August 12, 2013
Ever notice that during summer, simple things seem to make people so happy? For instance, during the summer, a patio beer, an ice cream cone, or something grilled feels like such a treat. Maybe it's because school is out, but people just seem to feel more free during the summer. A Saturday afternoon during the summer…well, I probably don't need to say anymore. The good weather just seems to motivate people to go out and enjoy life and appreciate the simple things.
There's something about a good burger with a side of fries that evokes that happy, relaxed summer feeling.
Instead of pulling out a deep fryer, turning on the oven, or grabbing a bag of chips for your trusty potato side, give grilled fries a try. Grilling these fries is easy, and it is a healthier alternative than frying them. The secret to good oven fries involves a water soak, and these grilled fries take the water soak one step further: you boil the potatoes until they are almost tender. After, you toss them with oil, any seasonings, and grill 'em!
When it came time to grill the fries, I laid them on a sheet of foil on the grill. I was worried about the wedges falling in between the grill grates and did not want to sacrifice fries to the BBQ gods. If you lay the fries directly on the grill grates, I would suggest laying the wedges perpendicular so that they do not fall into the grates.

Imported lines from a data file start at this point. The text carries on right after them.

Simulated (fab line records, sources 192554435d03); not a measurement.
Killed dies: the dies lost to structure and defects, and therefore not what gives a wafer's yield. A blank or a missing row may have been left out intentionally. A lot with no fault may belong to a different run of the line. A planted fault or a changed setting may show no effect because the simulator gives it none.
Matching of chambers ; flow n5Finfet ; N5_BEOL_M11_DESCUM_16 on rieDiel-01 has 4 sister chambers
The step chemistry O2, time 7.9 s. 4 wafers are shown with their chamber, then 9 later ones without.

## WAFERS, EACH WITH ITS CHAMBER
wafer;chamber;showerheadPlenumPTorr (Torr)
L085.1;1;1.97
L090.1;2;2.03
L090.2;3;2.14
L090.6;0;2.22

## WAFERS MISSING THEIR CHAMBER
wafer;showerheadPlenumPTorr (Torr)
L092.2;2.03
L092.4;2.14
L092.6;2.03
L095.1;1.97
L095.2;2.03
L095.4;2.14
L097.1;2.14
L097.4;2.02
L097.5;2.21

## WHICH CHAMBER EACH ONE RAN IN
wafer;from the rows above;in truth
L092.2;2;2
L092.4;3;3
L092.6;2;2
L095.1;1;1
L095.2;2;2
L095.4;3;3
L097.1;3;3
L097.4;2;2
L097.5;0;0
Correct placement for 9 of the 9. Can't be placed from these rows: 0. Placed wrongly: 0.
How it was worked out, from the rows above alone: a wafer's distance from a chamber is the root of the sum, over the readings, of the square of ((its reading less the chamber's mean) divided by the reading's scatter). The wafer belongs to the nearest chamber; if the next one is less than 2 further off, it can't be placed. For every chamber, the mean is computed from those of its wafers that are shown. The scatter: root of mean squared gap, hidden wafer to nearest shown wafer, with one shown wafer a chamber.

These fries are crispy on the outside and fluffy on the inside and have that slight char flavor that comes from grilling.
With a grilled burger, this meal just felt like summer. Make these summer spuds happen!
Yields 4 Servings
4 medium to large Russet potatoes
1/4 cup canola oil or extra virgin olive oil
Seasoning, to taste
Bring a large pot of water to a boil. Once the water is boiling, add the potatoes. Reduce the heat to medium, and cook until the potatoes are almost tender. Drain and dry the potatoes, and slice into 8-10 wedges (if the potato is larger, you'll get more slices). Place the potatoes in a bowl, and toss with oil and seasoning.
Heat the grill to medium-high heat. Place the potatoes on the grill, and be careful so that the potato wedges do not fall in between the grill grates. (I placed the potatoes on a piece of foil over the grill grates). Grill on one side until the potatoes begin to turn a golden brown and grill marks appear (about 3 minutes). Flip the potatoes, and grill until the other side turns the same golden brown with grill marks. Remove from grill and add any additional desired seasoning.